On 1 December 2011, the Centre for Science and Technology Studies (CWTS) at Leiden University launched the Leiden ranking 2011/2012 at http://www.leidenranking.com/ranking.aspx. The Leiden ranking 2011/2012 measures the scientific performance of 500 major universities worldwide. The PP top-10% is added as a new indicator of impact. This indicator corresponds with the excellence indicator (EI) recently introduced in the SCImago Institutions rankings (at http://www.scimagoir.com/pdf/sir_2011_world_report.pdf).

Whereas SCImago uses Scopus data, the Leiden ranking is based on the Web-of-Science data of Thomson Reuters. In addition to the “stability intervals” provided by CWTS, values for both PP top-10% and EI can be tested statistically for significant differences from expectation. Furthermore, the statistical significance of performance differences between universities can be tested by using the z-test for independent proportions (Bornmann et al. in press; Sheskin 2011, pp. 656f).
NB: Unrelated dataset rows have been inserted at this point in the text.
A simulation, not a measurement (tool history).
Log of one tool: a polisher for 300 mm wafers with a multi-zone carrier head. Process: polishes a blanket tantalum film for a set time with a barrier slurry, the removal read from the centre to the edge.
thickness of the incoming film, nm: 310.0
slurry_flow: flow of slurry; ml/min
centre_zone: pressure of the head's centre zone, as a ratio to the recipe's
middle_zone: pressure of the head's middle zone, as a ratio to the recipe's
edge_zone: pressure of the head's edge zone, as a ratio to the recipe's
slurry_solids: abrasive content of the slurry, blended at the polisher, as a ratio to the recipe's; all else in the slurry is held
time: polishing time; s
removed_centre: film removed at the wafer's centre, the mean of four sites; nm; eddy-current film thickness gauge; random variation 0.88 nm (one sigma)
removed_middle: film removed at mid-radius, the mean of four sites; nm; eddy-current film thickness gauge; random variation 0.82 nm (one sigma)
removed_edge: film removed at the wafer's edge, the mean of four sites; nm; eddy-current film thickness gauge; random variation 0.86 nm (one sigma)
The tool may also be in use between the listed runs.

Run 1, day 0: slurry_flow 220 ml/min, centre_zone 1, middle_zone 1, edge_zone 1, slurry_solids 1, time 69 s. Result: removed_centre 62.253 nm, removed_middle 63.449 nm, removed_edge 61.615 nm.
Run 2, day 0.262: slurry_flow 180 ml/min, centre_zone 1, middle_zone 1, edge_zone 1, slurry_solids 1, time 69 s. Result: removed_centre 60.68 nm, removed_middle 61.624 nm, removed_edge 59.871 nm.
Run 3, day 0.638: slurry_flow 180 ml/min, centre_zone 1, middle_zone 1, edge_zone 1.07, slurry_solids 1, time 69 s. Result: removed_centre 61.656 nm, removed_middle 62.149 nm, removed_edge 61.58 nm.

An Excel sheet can be downloaded from http://www.leydesdorff.net/leiden11/leiden11.xls into which the values for this indicator PP top-10% can be fed in order to obtain a z value. The example in the download shows the results for Leiden University when compared with the University of Amsterdam (not statistically significantly different; p > 0.05), and for Leiden University when compared with the expectation (the value is statistically significant above the expectation; p < 0.001). The values in the sheet can be replaced with values in the ranking for any university or any set of two universities.

The z-test

The z-test can be used to measure the extent to which an observed proportion differs significantly from expectation, and whether the proportions for two institutions are significantly different. In general, the test statistics can be formulated as follows:

$$ z = \frac{{p_{1} - p{}_{2}}}{{\sqrt {p(1 - p)\left[ {\frac{1}{{n_{1} }} + \frac{1}{{n_{2} }}} \right]} }} $$

where n 1 and n 2 are the numbers of all papers published by institutions 1 and 2 (under the column “P” in the Leiden ranking); and p 1 and p 2 are the values of PP top-10% of institutions 1 and 2. The pooled estimate for proportion (p) is defined as:

$$ p = \frac{{t_{1} + t_{2} }}{{n_{1} + n_{2} }} $$

where t 1 and t 2 are the numbers of top-10% papers of institutions 1 and 2. These numbers are calculated (in the sheet) on the basis of “P” and “PP top-10% ” provided by the Leiden ranking. When testing observed versus expected values for a single sample, n 1 = n 2. In that case, p 1 is the value of the PP top-10% , p 2 = 0.1, and t 2 = 0.1 × n 2 (that is, the expected number in the top-10%).

An absolute value of z larger than 1.96 indicates the statistical significance of the difference between two ratings at the 5% level (p < 0.05); the critical value for a test at the 1% level (p < 0.01) is 2.576. However, in a series of tests for many institutions, a significance level higher than 5% must be chosen because of the possibility of a family-wise accumulation of type-I errors (the so-called Bonferroni correction; cf. Leydesdorff et al. 2011).

In summary, it seems fortunate to us that two major teams in our field (Granada and Leiden University) have agreed on using an indicator for the Scopus and WoS databases, respectively, that allows for testing of statistically significant differences of scientific performances. Of course, there remains the problem of interdisciplinarity/multidisciplinarity when institutional units, such as universities are ranked. This could be counteracted by field-normalization and perhaps by fractionation of citations (1/the number of references) in terms of the citing papers (Zhou and Leydesdorff 2011).